The property tycoon Nicholas van Hoogstraten should be retried for manslaughter, three Court of Appeal judges have argued.

Mr van Hoogstraten was released from prison this week after an Old Bailey judge ruled that he had no case to answer in the death of his business rival Mohammed Raja.

But yesterday the Court of Appeal suggested that a second trial would serve the interests of justice. Under the current law, the court has no power to overturn a judge's decision to terminate a prosecution.

After giving detailed legal reasons for their decision on Monday to refuse the prosecution's appeal for a retrial, the judges said that the case had raised various questions about "how justice is to be done in similar cases in the future".

Mr van Hoogstraten, 58, from Uckfield, East Sussex, was freed on Monday after serving only one year of a 10-year jail sentence for his alleged involvement in the killing of his business rival Mr Raja by two men who are now serving life sentences for murder.

Last year, a jury found him not guilty of murder but guilty of manslaughter. That verdict was overturned and a retrial ordered by the Court of Appeal because of a "flawed" direction to the jury by the judge at the original trial.

He could not be retried for murder, having been acquitted of that offence. The problem then faced by the prosecution was that, in reindicting him for manslaughter as an offence in its own right rather than as a lesser alternative to murder, it had to produce evidence that he had participated in a joint venture with the killers and foresaw what they might do, even if he did not intend it.
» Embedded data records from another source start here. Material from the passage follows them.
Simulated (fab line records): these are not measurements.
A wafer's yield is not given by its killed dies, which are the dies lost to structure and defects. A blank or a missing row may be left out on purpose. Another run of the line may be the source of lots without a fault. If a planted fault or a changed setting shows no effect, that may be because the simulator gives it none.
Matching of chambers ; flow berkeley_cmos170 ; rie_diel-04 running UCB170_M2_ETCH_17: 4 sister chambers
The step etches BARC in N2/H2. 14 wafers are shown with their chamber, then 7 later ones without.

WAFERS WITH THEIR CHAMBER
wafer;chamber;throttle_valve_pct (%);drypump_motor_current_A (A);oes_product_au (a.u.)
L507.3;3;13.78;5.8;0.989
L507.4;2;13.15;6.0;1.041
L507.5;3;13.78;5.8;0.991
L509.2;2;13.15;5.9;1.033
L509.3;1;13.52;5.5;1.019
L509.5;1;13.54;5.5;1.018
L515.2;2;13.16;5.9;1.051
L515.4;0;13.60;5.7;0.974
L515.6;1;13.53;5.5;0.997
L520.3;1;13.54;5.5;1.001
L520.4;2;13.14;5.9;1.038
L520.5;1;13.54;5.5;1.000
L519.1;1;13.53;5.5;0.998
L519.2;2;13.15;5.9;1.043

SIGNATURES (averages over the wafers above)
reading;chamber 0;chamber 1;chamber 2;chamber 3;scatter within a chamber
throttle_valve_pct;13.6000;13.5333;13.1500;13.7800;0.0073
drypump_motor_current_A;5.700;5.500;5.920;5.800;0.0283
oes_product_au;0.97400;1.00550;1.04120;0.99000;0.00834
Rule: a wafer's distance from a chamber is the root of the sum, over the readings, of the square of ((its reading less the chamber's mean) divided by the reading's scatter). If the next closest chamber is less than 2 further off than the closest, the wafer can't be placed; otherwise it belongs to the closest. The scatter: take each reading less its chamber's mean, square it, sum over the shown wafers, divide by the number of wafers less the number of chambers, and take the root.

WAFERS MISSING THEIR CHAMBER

The new trial judge ruled that, even if the prosecution could prove its case on the facts, there was no basis on which a jury could conclude that Mr van Hoogstraten had contemplated the act which caused death.

Giving the judges' full reasons for refusing the prosecution's appeal, Lord Justice Kennedy said: "It is of some importance for an appellate court to be able to consider whether the trial judge is right in his conclusion because, if he is, it is necessary to consider how justice is to be done in similar cases in the future.

"It may be that, when a retrial is ordered in the case of an appellant who has been convicted of manslaughter on a charge of murder, the prosecution should be entitled, if they choose, to seek again a conviction of murder."

He concluded: "Otherwise, as this case and other cases have shown, the prosecution is likely to be neutered by the partial acquittal. But that is a matter for Parliament and not for this court."

The Government has already introduced reforms which will grant the Court of Appeal new powers to overturn judge-directed acquittals.